Cape Farewell, New Zealand

Monday, July 25, 2011

The Fourteen Day Daze


I’m living in a daze of days, each one like the next. I’m floating through long periods of dreaming, punctuated by sudden moments of lucidity. Time becomes pliable; it stretches out and contracts. The future is a long rubber tunnel, and the present moment is solid and unmoving.

My life without John is like that.

Noticing time seems to arrest it, so I ignore it as much as possible. Although, when you try to ignore a thing it can hound you.

I’m afraid I’ve become rather antisocial. I love solitude, and I can quite easily spend all of my time alone, looking into novels and flipping through channels, cooking and tidying up, watching films and browsing through the library, and I don’t speak to a single soul for days. Then, when I go back to work, it’s an effort to rouse myself and talk to strangers. It’s as though I’ve forgotten how.

John has always been the one to make me feel social and outgoing. It’s strange: it’s easier to be confident when he’s around. Who cares what other people think, when I’ve already won the regard of the only person who really matters?

We’ve been together now for five years, and until now, the longest we’d been apart was a weekend. Literally every day now for five years, we’ve eaten the same food, slept in the same bed, and breathed the same air; we’ve spent hours in comfortable silence, and hours in long conversation. Don’t get me wrong – we’ve always had our own lives, our own interests and our own friends. But at the end of the day, we were always bound to be together. For this past year in New Zealand, we’ve spent nearly all day, every day with each other: we’ve slept and woken up together, worked, cooked, eaten, partied, hiked, shopped, and traveled together.

Who knew that I would love spending so much time in one person’s company? I’m not sure what it is about John’s personality that makes him so easy to live with.

In that context, six weeks seems like an awfully long time to be apart. But at least it’s an opportunity to reflect on ourselves, to remember what it’s like to be alone, and to miss each other, to appreciate those things that we love about each other.

After a month apart, here is a list of the top 10 things I miss about John.
1.       His presence, especially when we’re in the same room doing different things, and I look over at him and he doesn’t notice.
2.       His smell and taste. It’s a mystery of human chemistry and I don’t understand it, but some people just have a pheromonal attraction. As far as my senses are concerned, he’s home.
3.       The way he makes me laugh. He’s just so damn entertaining.
4.       When I walk into a room and he says “There she is,” like he’s been waiting for me.
5.       Little details, like the laugh-lines under his left eye and the smudge of amber on his iris.
6.       Unlimited, fascinating, profound and pointless conversation. I really miss hearing the stories of his day, and being able to tell him random things whenever I think of them.
7.       The fact that he’s always on top of practical things, like the laundry, turning the oven off and remembering the door key. I’m extremely absent-minded, so I appreciate how he takes care.
8.       The look on his face when he’s concentrating.
9.       The way he always tries to share my pillow even though he has his own.
10.   Sometimes in the middle of the night, he’ll do this thing where he rolls over and wakes up and mumbles something to me, but if I answer he’s already asleep again. It just kills me.

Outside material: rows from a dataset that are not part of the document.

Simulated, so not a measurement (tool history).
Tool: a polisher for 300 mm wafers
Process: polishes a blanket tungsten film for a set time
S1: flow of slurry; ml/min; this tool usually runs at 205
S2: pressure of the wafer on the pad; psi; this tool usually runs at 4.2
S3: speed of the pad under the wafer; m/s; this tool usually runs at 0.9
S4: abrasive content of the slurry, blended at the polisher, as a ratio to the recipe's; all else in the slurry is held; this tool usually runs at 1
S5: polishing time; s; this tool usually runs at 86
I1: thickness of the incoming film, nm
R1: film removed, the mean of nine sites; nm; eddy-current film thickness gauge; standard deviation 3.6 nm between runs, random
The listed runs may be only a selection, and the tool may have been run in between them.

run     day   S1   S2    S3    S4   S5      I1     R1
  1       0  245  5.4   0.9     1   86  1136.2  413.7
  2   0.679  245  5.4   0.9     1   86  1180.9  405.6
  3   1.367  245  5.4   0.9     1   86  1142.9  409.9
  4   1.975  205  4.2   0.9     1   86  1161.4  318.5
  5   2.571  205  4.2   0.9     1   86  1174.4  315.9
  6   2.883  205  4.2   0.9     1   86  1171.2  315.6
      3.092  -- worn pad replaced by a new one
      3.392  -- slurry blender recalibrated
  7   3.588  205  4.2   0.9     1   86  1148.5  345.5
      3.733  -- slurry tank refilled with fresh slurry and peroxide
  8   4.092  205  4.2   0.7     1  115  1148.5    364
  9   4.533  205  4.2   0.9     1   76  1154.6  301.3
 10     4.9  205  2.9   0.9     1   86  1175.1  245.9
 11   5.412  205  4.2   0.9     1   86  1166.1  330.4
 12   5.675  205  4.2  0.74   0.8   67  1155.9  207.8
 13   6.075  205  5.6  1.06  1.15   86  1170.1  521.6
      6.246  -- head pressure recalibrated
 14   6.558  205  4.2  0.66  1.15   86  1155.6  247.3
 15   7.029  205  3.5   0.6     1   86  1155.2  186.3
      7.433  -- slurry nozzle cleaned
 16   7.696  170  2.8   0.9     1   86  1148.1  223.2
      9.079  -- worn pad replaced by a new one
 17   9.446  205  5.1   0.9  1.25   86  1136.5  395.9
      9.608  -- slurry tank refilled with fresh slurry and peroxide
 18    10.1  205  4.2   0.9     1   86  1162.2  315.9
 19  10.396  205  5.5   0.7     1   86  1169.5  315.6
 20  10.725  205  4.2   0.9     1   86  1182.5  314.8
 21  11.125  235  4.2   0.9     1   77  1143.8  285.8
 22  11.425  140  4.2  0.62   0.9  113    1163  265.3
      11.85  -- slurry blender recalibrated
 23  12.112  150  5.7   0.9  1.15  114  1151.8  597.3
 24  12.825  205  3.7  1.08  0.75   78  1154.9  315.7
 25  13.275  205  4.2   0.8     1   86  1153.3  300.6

We’ve spent a month apart, but strangely enough, when I think back, it doesn’t seem that long – not really. The only unbearable part is being away from him right now, this moment. No: the really unbearable thing is facing ahead, into the long tunnel, the next two weeks without him, all of those accumulated moments when I will miss him and feel his absence.

And yet, when he is here, it will seem as though no time at all has passed.

When we’re together, I will realize that six weeks, in retrospect, is nothing. It will have seemed easy. It will have seemed short.

Time is like that. Like a house of mirrors. When you look ahead of you, into the future, the room looks endless, a wind-tunnel stretching to convex proportions; and when you look at your reflection, in that moment, it seems solid; and when you look behind you, all of the reflections accumulate into a single retrospect that is concave, strangely small, and surprisingly close.

Fourteen days left and counting.

1 comment:

  1. Not gonna lie, this totally made me cry.